My son Tyler's birthmom died two weeks ago, from an apparent drug overdose. My husband called me while I was at a doctor's appointment to give me the news. I cried for an hour straight. Luckily noone else was in the office at the time except the office manager and she just kept supplying me with tissues. I cried every day for a week after that and have been in kind of a funk ever since. I just feel so badly. She was a beautiful, strong girl who had been given very little in this life and was obviously troubled. But I never imagined she would end up dead.
She had two abortions before she decided to have Tyler and place him for adoption. She has had two little boys since (from different fathers) and she kept them. They are now being raised by the father's mother. I can't even imagine my son in their shoes. How did he, the one son of five, end up at our house? My heart aches for them, and for Bonnie, and for my son Tyler. When do you tell your son that his birthmom died? He is only 7.

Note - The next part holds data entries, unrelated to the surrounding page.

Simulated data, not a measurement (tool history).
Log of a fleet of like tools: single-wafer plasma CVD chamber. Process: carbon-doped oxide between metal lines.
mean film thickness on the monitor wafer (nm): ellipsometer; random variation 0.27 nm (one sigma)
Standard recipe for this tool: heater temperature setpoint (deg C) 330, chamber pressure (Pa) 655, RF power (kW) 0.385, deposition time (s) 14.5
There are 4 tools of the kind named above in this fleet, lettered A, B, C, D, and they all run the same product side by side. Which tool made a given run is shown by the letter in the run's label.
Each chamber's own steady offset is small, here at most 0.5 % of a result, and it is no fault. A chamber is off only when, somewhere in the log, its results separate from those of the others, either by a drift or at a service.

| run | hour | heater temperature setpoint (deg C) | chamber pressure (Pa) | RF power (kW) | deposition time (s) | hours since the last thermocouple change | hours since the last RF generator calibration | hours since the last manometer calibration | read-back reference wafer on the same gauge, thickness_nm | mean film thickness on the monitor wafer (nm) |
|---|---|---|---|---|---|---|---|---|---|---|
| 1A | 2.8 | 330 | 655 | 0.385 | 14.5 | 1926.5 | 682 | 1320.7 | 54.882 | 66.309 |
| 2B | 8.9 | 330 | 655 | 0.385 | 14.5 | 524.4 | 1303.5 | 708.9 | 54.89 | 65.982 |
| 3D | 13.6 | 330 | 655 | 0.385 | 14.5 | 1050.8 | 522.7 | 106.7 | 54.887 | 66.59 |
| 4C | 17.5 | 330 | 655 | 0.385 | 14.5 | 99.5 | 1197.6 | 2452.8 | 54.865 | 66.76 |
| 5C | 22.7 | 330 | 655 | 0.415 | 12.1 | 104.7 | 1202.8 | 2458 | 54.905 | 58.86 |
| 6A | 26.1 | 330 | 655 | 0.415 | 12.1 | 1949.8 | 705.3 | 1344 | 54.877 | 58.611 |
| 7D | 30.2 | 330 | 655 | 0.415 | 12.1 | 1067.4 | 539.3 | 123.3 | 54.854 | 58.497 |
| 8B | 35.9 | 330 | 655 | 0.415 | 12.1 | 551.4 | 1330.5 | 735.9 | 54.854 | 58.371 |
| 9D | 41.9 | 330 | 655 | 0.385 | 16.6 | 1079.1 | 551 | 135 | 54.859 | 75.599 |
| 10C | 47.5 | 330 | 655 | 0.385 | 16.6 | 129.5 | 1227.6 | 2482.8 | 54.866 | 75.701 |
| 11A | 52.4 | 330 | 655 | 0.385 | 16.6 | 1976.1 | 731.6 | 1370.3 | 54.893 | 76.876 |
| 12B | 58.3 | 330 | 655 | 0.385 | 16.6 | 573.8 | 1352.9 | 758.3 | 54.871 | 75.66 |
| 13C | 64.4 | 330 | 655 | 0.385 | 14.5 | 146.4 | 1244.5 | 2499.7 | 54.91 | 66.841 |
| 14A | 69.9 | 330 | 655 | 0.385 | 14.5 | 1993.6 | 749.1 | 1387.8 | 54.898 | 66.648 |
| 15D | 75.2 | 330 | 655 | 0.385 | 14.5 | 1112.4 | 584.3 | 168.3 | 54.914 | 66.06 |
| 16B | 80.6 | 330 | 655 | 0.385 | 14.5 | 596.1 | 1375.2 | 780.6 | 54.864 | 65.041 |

The strange thing is that although we have not told him yet, he has been talking about her and his adoption all of a sudden. Todd and I have been reading this book about a man who had a near death experience and he describes how our relatives who have died can come visit us on occasion for special reasons. It makes me wonder if she has been allowed to come see him and impress upon him some things. I do know that our relatives that are beyond the veil can come and help us in our time of need. I believe that Tyler, more than any of my children has suffered attachment issues. It makes me wonder if she is at least getting him to open up to us about his adoption. Maybe not, but it does seem like a strange coincidence. I have wondered where she is, and if she is suffering or if she is at peace. If she has been here, I am grateful that she at least has been able to get him to open up and talk.
We talked tonight at length. He feels badly that Bonnie didn't keep him. He wondered what she is like. I told him that she was an amazing person, who was troubled. She couldn't keep him, but she loved him very much and has never stopped loving him. I told him his adoption story - I thought he already knew! He said that he has felt "since he was four" that he belonged in our house. He said it was like "someone or something" brought him here, "like the eagles in Narnia, who carried Prince Caspian and his friends to war." He said he has always felt like he belonged here and that he was feeling that at the very moment we were talking. He feels that way even though he misses her.
I need to learn more about adoption and attachment and the bonding process. I think there is more to the bond a baby has with the mother who gave him life than we realize. Although it saddens me, I am grateful that Tyler is mine and that Bonnie had the courage and determination to give him up. Although I have been terribly conflicted about birthmoms and their place in my life, I love her and look forward to seeing her on the other side. I hope she will be pleased with how I have raised her son.